Your algo strategy can assume that if the price of a given stock starts to increase (or fall) you chip-up (or chip-down). This rule can be programmed. If it works you leverage your position with a hope for higher gain. But let’s look at the same case scenario more from a statistical point of view which is also worth considering. This is a classical textbook example, often forgotten but useful in quick algo estimations.

Let’s say you have two limit orders outstanding on the same stock. One is placed at $\$21.50$ and the second at $\$21.00$. Knowing that probability that Order 1 executes (event A) is $p_1$ and that Order 2 executes (event B) is $p_2$, $p_1>p_2$, and orders’ execution will take place within the same time-frame, consider the following probabilities:

**Both or one of placed orders execute**

Given $P(A)=p_1$ and $P(B)=p_2$, and

$$

P(A|B) = 1

$$ which simply says that if $B$ occurs (prices passes through lower value upwards) at $p_1\ne 0$, the probability that Order 1 and 2 will be executed is:

$$

P(A\ \mbox{and}\ B) = P(A|B)P(B) = 1\times P(B) = p_2 \ .

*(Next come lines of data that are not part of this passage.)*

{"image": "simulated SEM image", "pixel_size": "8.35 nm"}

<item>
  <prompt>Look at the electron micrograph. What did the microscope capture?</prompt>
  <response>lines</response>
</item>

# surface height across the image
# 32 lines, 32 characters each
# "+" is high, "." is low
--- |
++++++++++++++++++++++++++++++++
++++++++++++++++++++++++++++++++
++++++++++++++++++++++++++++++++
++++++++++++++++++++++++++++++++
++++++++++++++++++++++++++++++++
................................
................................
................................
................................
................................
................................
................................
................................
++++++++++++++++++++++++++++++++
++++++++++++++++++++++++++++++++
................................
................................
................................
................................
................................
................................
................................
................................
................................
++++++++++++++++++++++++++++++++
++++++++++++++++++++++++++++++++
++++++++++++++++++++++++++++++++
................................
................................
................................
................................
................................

$$ That leads us to the case of:

$$

P(A\ \mbox{or}\ B) = P(A)+P(B)-P(A\ \mbox{and}\ B) = p_1 + p_2 – p_2 = p_1 \ .

$$

**Order 2 executes given Order 1 executed**

If the price of the stock falls and crossed $\$21.50$, the probability that Order 2 (of lower price) will also execute can be estimated using the principals of probability. Knowing that $P(A\ \mbox{and}\ B)=P(A|B)P(B)$ we have:

$$

P(B\ \mbox{and}\ A) = P(B|A)P(A)

$$ and at $P(B\ \mbox{and}\ A) = P(A\ \mbox{and}\ B)$ what leads us to the solution:

$$

P(B|A) = \frac{P(B\ \mbox{and}\ A)}{P(A)} = \frac{p_2}{p_1} \ .

$$

**Remaining Practical Problem**

What is the best way to estimate $p_1$ and $p_2$ in any given trading conditions?